Tuesday, September 29, 2009

Dogs, Backpacks, and Mission

It’s always good to understand your own job. On Saturday and Sunday, God gave me a couple of glimpses of divine purpose that helped me see what I do in a little clearer light.

Saturday morning, about 10 St. Andrew’s people came out to staff our booth at the annual Strutt With Your Mutt event in Brookside (our neighborhood). Along with the pet stores, dog trainers, and providers of alternative canine healing, there we were – a church. We weren’t “doing church” (at least not by traditional definitions), but we were offering to bless dogs as their owners came by. Fr. Fred, Mtr. Anne, and I conveyed God’s blessing to 100 or so canines that morning, and I think it’s safe to say that a similar number of owners felt blessed by the experience, too. To many passers-by, we church folk probably looked out of place – especially the three of us wearing clericals and stoles. But the symbolism was perfect: God cares deeply about every part of the good creation, human and nonhuman. I hope that was the message people took away from the crazy clerics getting their stoles dirty in the puddles on the parking lot.

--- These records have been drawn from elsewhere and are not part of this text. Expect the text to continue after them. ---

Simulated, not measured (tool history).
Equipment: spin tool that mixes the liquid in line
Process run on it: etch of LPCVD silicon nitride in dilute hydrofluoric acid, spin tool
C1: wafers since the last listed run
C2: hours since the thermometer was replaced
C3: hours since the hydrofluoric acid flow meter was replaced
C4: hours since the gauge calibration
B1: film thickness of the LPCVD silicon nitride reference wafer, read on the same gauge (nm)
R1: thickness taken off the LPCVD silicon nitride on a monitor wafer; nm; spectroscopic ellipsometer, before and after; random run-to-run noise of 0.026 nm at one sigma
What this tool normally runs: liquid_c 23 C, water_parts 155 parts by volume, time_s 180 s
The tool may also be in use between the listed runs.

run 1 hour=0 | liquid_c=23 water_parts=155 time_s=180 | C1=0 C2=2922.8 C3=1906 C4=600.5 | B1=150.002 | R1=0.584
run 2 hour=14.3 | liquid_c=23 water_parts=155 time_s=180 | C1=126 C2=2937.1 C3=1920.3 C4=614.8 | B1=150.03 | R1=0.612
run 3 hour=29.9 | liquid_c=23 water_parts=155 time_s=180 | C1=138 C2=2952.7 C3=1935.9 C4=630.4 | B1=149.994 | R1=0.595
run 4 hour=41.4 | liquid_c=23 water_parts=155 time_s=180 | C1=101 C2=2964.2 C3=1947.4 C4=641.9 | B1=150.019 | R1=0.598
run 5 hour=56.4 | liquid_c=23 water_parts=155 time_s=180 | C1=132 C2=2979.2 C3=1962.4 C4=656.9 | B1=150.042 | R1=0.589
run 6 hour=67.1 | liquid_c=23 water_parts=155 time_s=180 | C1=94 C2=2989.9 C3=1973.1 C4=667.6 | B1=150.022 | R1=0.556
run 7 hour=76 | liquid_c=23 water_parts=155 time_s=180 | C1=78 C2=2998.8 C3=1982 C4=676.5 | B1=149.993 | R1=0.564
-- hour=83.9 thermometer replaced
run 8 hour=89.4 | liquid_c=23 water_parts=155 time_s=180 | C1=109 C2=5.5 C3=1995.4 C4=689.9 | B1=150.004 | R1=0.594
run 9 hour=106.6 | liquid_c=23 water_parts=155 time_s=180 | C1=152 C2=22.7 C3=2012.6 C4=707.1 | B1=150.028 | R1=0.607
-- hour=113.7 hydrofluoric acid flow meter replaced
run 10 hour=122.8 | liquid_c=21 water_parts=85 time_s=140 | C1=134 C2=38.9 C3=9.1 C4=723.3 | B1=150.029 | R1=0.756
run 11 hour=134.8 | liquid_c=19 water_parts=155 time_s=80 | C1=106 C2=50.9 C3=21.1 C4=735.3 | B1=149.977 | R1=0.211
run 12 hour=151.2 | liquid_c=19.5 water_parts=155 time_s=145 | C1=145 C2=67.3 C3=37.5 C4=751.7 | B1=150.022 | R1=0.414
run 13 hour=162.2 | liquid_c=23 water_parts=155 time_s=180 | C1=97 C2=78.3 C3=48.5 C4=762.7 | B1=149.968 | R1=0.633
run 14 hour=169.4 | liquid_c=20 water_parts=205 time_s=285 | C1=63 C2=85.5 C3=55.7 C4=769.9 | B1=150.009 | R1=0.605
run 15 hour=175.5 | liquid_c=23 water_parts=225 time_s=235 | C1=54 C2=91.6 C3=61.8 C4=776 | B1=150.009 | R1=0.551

Then, on Sunday morning, during our Adult Forum, we had a presentation about the BackSnack program featuring three people from our partner school, Benjamin Banneker Elementary in east Kansas City. St. Andrew’s is one of many churches and organizations here that fill backpacks with food for kids to take home from school on Friday afternoons so they have something nutritious to eat until Monday’s breakfast and lunch back at school. Then, after the 10:15 service, parishioners stuffed backpacks to be delivered this week. The message, I hope, was a different shade of what we also communicated on Saturday: God’s deep care for us and for all creation. As God’s people, we’re called to incarnate that care and bring it to the places that need to feel it most – in this case, an economically disadvantaged school in east KC. Every backpack a Banneker kid receives is divine love enfleshed.

And that’s what mission is all about. We’re called to take God’s love into the world. It’s not that God’s love isn’t already there – of course it is. It’s just that God needs us to put some flesh and bones on it.